I see... just would rather try to avoid what interference the ground may impart there. But what if i create a grille platform 1.5 foot tall with some minimal framing and mostly just wiring as the mesh and below that i can put a bunch of foam in there and i can go up to 1.5 foot tall platform. with 1,5 foot worth of foam in there... then any mic stand would come from the side on some other decoupled platform from iso acoustic.

As for testing the actual woofers, do people test them open baffle? or is there some major deep testing enclosures optimized per woofer requirements with some sort of very thick acoustical treatment in the enclosure?

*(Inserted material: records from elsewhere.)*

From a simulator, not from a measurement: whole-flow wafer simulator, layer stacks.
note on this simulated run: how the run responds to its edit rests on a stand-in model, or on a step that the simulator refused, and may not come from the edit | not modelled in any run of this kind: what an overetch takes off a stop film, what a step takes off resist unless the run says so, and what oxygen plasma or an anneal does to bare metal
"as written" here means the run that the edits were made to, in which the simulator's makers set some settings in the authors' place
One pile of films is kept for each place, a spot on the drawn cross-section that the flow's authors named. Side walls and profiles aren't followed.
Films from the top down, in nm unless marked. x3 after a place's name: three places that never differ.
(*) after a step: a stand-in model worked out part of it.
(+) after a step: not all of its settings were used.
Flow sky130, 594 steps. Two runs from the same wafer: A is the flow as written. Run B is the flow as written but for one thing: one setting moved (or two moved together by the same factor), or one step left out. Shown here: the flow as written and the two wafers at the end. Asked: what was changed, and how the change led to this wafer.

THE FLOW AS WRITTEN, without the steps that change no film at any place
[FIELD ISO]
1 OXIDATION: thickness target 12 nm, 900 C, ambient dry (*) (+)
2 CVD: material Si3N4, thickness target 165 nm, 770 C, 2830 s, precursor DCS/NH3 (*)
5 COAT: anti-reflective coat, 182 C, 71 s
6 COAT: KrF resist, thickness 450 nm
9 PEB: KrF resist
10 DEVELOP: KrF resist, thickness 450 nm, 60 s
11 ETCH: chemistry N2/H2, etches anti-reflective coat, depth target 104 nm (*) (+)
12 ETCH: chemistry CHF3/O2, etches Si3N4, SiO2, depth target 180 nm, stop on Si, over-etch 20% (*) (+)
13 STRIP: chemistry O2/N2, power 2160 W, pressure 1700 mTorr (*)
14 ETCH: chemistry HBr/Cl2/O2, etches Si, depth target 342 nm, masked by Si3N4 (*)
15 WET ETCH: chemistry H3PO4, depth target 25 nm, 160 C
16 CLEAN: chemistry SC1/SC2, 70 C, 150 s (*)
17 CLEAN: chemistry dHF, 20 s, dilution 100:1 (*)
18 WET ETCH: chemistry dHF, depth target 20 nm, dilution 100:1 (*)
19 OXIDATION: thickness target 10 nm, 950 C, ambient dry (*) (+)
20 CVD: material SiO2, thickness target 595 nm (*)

I just hate the thought of open baffle anything. so flubby loosy goosy on the midbass, if any midbass at all. but then again maybe percieved 'tightness' 'focus' and timbral characteristics like grainy vs 'creamy' subntleties may not matter matter that much for testing i figure. I am still very new to this speaker testing stuff. But coming from the car audio world, one will very rarely meet audible expectations that a graph will show them. Ive seen flattest as possible read outs in build planning and their speakers still sounded lifeless! But then again that is car audio and it could have been a number of things causing issues.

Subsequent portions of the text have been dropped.